(Updated April 2019)

When it comes to injection mold building, strong engineering capabilities, technologies and journeymen tool makers provides options and solutions to customers to help mitigate the risks associated with the most difficult aspects of part and mold design. A quality injection mold that is designed to optimize cycle times and reduce mold downtime will quickly pay for itself during production runs.

Thus, it is critically important to work closely with your injection mold builder from the beginning of your project to manage risk while helping keep the mold build on its timeline as well as on budget.


Technologies, Equipment and Personnel Achieve High Quality Molds

Tooling engineers utilize technologies to develop 2D and 3D computer generated files of injection molds and mold fill simulation software to create mold designs with proper actions, runners, gates, venting and cooling to achieve reliable and consistent plastic components.  From these 2D and 3D injection mold models detailed tool paths are created for specialized CNC machining. 

CNC high speed machining centers and EDM’s are using this software and other advanced technologies to help journeyman tool makers manufacture injection molds with enhanced accuracy, efficiency and precision. This provides an almost unlimited geometry which has become good news for the production of complex plastic components.

An injection mold building tool maker’s job requires advanced training to calculate the feeds and speeds required to make precise cuts with drills, end mills and other sophisticated CNC cutting tools - a job that requires a 4 to 5 year apprenticeship program, and significant on the job training. 


Injection Mold Building and Tooling Classifications

The Society of Plastics Industry is responsible for establishing the customs and practices of the injection mold makers industry. This society classifies injection molds to help eliminate confusion and create uniformity between mold types in the mold quoting system which increases customer satisfaction.  These classifications are Class 101, 102 and 103 and are discussed in more detail below. It is important to understand the differences between these 3 classes when sourcing tooling.

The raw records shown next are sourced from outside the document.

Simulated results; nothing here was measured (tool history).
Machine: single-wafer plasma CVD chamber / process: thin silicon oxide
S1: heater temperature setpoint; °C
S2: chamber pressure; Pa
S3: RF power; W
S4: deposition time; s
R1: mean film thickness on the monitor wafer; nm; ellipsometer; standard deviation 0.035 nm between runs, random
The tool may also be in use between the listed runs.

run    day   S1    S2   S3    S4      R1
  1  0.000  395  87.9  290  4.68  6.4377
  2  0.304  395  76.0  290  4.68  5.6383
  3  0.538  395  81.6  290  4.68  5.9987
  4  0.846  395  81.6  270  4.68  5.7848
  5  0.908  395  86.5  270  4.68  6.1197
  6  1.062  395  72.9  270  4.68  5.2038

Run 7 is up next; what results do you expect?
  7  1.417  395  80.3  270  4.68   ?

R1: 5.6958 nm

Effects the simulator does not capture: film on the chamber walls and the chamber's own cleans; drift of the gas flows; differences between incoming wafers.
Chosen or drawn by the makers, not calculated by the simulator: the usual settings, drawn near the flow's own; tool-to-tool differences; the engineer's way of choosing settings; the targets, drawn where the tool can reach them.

  • Class 101– is built for high production runs of over 1 million or more cycles. This is the highest priced mold and is made with the highest quality materials. Mold base should be a minimum hardness of 280BHN and molding surfaces (cavities and cores) must be hardened to a minimum of 48 RC. Steels moving against one another should be dissimilar and have a hardness differential of at least 4 Rockwell. Temperature control provisions are to be in cavities, cores and slides wherever possible. 
  • Class 102– is built for medium to high production runs - not to exceed 1 million cycles. These molds are good for abrasive materials and/or parts requiring cost tolerances. This is a fairly high quality mold as well as being relatively high priced. This mold base should also be a minimum hardness of 280BHN, and molding surfaces (cavities and cores) will be hardened to a minimum of 48 RC. Temperature control previsions should be in cavities, cores and slides wherever possible. 
  • Class 103 – is built for medium to low production runs of fewer than 500,000 cycles. The mold base should be a minimum hardness of 165 BHN and cavity and cores of 280BHN or higher.


Different Types of Injection Molds

The selection of the type of injection mold needed depends completely on the customer’s requirements and product specifications; below is more detail on the various mold types. 

  • MUD units: these are standard frameworks for tools, allowing for custom machined inserts for specific components.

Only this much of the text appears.